1.4 New Structural Commands

1.4.1 TAXONOMY (Rigid Hierarchy)

Replaces loose use of TOPIC for strict “is-a” relationship definitions. Allows property inheritance.

Syntax:

TAXONOMY
    Emotions
        > Negative
            > Anger
            > Fear
        > Positive
            > Joy
END

1.4.2 CONSTRAINT (Business Rules)

Defines logical invariants to ensure methodological consistency of annotations.

Syntax:

CONSTRAINT
    # Mutual exclusion: An item cannot have both codes simultaneously
    FORBID Code "Sentiment: Positive" WITH Code "Risk: Critical"

    # Logical dependency: Code B requires presence of Code A
    REQUIRE Code "Solution" IF Code "Problem" PRESENT
END

1.4.3 CROSSREF (Citation Network)

Formalizes rhetorical relationships between bibliographic sources (Source-to-Source), independent of internal annotations.

Syntax:

CROSSREF
    @smith2019 -> REFUTES -> @doe2018
    @jones2020 -> EXTENDS -> @smith2019
END

1.5 Knowledge Management (Zettelkasten)

Introduces capability to create “Permanent Notes” that synthesize knowledge independent of a specific bibliographic source.

1.5.1 4.1 ZETTEL Block

Top-level entity, sibling of SOURCE and ONTOLOGY. Does not require @bibref.

Syntax:

# Syntax: ZETTEL [UNIQUE_ID]
ZETTEL 2026011401
    title: "The Atomicity Principle"
    body: "A DSL should force concept breakdown..."

    # Explicit connections (Rhizome)
    links: 2026011205, 2025123001

    # Metadata
    tags: DSL Design
    origin: @turing1936
END

1.5.2 Exclusive Fields (ZETTEL FIELDS)

In the .synt template file, new field types are supported:

LINK (Type REFERENCE): Creates bidirectional edges between ZETTEL nodes.
ORIGIN (Type REFERENCE): Creates citation edge to a SOURCE.
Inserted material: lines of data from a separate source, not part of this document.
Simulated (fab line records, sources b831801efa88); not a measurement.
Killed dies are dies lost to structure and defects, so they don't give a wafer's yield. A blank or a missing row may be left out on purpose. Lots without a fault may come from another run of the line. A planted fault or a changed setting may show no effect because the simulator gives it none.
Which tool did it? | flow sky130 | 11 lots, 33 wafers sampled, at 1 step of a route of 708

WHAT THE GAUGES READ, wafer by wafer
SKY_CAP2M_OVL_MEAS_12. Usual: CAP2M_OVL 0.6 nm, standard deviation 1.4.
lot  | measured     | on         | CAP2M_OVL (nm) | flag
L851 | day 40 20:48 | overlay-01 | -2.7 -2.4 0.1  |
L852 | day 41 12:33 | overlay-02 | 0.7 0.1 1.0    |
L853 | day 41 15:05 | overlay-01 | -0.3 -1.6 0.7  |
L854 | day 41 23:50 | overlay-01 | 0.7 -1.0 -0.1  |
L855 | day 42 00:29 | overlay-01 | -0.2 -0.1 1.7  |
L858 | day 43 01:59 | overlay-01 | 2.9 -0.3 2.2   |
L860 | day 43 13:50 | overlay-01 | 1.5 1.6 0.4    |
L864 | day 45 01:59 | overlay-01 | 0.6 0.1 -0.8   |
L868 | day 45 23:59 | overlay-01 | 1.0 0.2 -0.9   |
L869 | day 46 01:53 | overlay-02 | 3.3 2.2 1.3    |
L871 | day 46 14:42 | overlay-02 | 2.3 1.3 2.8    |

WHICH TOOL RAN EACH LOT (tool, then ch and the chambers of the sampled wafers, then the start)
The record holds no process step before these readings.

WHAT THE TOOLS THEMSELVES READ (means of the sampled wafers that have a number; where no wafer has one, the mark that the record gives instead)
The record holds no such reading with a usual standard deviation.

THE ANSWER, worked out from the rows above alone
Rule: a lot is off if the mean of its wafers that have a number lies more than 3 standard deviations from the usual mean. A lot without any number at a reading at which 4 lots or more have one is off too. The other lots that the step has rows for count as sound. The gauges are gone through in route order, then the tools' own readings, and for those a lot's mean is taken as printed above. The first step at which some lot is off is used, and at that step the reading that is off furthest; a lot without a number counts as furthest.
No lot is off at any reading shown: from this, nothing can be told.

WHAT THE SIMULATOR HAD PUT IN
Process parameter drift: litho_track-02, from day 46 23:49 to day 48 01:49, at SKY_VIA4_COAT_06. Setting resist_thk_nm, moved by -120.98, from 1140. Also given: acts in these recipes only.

1.6 Canonical Annotation (Biblical/Exegetical)

Specialized addressing system for texts that use the Locus pattern (Book, Chapter, Verse) instead of author-date bibliographic reference.

1.6.1 BIBLE Block

Replaces SOURCE block for sacred texts. Uses USX standard for book identification.

Syntax:

# Syntax: BIBLE [USX_CODE] [CHAP:VERSE] [(VERSION)]
BIBLE ROM 8:28-30 (ESV)

    # Pericope title (String with mandatory quotes to support punctuation)
    pericope: "The efficacy of calling: The eternal purpose."

    ITEM
        quote: "And we know that for those who love God all things work together..."
        code: Providence
    END
END

1.6.2 Addressing Rules (Parsing)

Parser applies strict rules to avoid ambiguity:

USX Code: Exactly 3 uppercase letters (e.g., MAT, GEN, PSA).
Separators: Mandatory use of : to separate chapter/verse and - for ranges.
Pericope: Must be delimited by double quotes "" or triple """ to allow special characters, commas, and line breaks without breaking the parser.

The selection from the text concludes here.